May I express my gratitude to the wonderful classic-movie channel for “Choreography by Jack Cole” broadcast Monday night? I co-hosted the program with TCM’s great veteran host, Robert Osborne. Together, we screened four movies studded with dance sequences that were created by the massively talented American choreographer.
And a huge ‘thank you’ to Mr. Osborne, a giant in his encyclopedic knowledge of Hollywood musicals, for taking a personal interest in boosting the cultural memory of Cole and his career.

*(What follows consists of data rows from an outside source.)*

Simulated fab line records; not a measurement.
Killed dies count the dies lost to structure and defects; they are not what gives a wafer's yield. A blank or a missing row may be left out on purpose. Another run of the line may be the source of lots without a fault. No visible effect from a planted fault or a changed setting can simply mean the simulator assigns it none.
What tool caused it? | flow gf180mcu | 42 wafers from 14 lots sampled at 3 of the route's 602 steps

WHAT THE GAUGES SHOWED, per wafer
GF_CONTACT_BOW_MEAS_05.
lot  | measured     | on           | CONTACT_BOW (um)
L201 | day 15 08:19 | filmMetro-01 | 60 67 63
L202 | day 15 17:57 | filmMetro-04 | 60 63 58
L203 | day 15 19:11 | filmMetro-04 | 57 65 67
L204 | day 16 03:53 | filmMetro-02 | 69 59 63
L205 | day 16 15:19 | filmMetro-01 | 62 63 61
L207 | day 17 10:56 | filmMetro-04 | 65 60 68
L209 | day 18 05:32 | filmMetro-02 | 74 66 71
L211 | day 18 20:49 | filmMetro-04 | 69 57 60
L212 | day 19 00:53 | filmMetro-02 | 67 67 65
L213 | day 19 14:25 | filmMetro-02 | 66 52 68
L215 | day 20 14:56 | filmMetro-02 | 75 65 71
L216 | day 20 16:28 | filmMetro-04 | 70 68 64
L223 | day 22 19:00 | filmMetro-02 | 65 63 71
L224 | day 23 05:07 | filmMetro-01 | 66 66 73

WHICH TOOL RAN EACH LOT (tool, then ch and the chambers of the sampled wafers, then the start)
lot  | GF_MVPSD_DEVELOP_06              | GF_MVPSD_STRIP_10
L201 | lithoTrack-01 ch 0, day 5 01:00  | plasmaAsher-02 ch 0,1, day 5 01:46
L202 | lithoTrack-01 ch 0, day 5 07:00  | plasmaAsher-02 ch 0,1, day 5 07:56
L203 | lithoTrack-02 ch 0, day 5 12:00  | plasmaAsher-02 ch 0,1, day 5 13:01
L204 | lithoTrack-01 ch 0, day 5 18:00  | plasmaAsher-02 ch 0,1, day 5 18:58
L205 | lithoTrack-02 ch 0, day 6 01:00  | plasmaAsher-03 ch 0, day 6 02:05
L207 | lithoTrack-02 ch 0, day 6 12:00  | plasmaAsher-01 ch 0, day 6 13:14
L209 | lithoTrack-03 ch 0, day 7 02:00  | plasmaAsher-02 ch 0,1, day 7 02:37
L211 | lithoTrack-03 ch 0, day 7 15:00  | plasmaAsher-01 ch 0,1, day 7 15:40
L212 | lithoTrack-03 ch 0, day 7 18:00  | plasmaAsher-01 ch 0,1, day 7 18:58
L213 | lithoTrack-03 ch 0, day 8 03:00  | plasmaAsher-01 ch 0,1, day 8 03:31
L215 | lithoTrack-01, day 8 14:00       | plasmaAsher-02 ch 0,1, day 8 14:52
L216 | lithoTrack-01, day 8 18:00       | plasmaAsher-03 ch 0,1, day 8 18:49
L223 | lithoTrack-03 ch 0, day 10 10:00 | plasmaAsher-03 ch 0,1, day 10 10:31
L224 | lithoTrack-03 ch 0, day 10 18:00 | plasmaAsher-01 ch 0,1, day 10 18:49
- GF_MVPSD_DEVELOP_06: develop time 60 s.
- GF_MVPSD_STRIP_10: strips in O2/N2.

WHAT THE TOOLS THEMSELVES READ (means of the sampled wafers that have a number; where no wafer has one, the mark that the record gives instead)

Jack Cole belonged first to the modern dance world, brandishing the rather impeccable credential of figuring among the last crop of Denishawn dancers. During the Depression’s waning years, he forged a market for dance in nightclubs with his exotic and proprietary ‘Hindu-jazz’ act. All of this high-impact artfulness Cole brought to bear as a top-dog Hollywood choreographer in the forties and fifties, creating indelible solo vehicles for bombshells like Monroe, Hayworth and Grable.
[Read my essay written for the Dance Heritage Coalition about Jack Cole's career here.]
In the photo below, Cole runs Betty Grable through her moves, at a camera-ready moment, in “Down Boy” from THREE FOR THE SHOW (1955). This photo speaks to me in a way unlike other Hollywood lore. Glancing at the costume you won’t be surprised to learn that Cole was concurrently working on KISMET at MGM. The photo captures a marvelous disconnect between Grable and her coach. She’s being Betty Grable — and he’s either thinking about his lunch (perhaps not, the guy barely ate) or he wants his charge to glance downward.
Another possibility is that as much as Cole loved Grable (they were good pals), he was by this time bored to tears.
The photo accompanies a Jack Cole tribute written by Dance Magazine Editor Wendy Perron. Dance Magazine was a longtime, steady supporter of Jack Cole in his day. Cole treasured the Dance Magazine Award he received for his choreography in THREE FOR THE SHOW and KISMET in 1955. It was the sole such recognition he received in his lifetime. Jack Cole died in 1974 in Los Angeles. And no one has made a dance number with as kooky a headdress as Betty Grable wears here since. Bette Midler excepted.